For the second time, a young researcher from the GIGA receives the Leibniz Dissertation Award.
Dr. Felix Haaß, Research Fellow and graduate of the GIGA Doctoral Programme, is the recipient of the Leibniz Dissertation Award for his outstanding doctoral thesis on the influence of development aid on democratisation processes in post-conflict societies. This is the second award of its kind for a young GIGA researcher, after Julia Strasheim became the first GIGA researcher to receive the prestigious award in 2017. These great successes of its young scientists also confirm the work of our Doctoral Programme.
In his dissertation “Buying Democracy? The Political Economy of Foreign Aid, Power-Sharing Governments, and Post-Conflict Political Development,” Haaß examines the influence of development projects on the emergence of democratic institutions in the wake of civil wars. He showed that in countries dependent on development aid with coalition governments made up of the former civil war parties, democratic elections are often held quickly. However the old elites try other methods to prevent their loss of power, such as restricting the independence of the judiciary or favouring particular interest groups. In his work, Haaß highlights the ambivalent effects of power-sharing and the unintended consequences of development aid measures that promote democracy. As a possible way out, Haaß outlines the vital need to promote civil society programmes in order to anchor responsibility for the democratisation process as broadly as possible in society.
Haaß’s doctoral thesis was prepared within the framework of the project “Institutions for Sustainable Peace – Comparing Institutional Options for Divided Societies and Post-Conflict Countries," which was acquired by the GIGA and funded by the Leibniz Association. In addition to the Leibniz Dissertation Award, Haaß also received the third junior researcher prize (2018) of the German Economic Association Verein für Socialpolitik and the KfW Development Bank, as well as the doctoral prize of the University of Greifswal (in 2018) for his outstanding research.
Haaß is currently engaged in the DFG project “The Anatomy of Repression in Authoritarian States – Micro-Level Analyses of the Security Forces of the Former German Democratic Republic,” taking place at the GIGA.

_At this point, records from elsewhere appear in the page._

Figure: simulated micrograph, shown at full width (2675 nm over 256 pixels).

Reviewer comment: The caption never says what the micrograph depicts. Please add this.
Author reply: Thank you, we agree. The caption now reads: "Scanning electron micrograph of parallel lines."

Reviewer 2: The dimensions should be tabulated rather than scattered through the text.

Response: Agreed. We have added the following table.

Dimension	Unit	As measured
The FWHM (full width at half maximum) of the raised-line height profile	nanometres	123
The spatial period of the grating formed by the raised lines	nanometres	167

The Leibniz Dissertation Award is granted annually for the best doctoral theses from Leibniz Institutes in the categories “Humanities and Social Sciences” and “Natural and Technical Sciences.” In addition to an outstanding evaluation, the award-winning works must be distinguished by their interdisciplinary significance, real-world application and relevance, as well as by publication in specialist journals or presentation at specialist conferences. The endowment for each award is EUR 3,000. The winners are selected by an 11-member Leibniz Prize jury, consisting of public figures and leading scientists and chaired by Leibniz President Matthias Kleiner, from the proposals of the scientific sections of the Leibniz Association.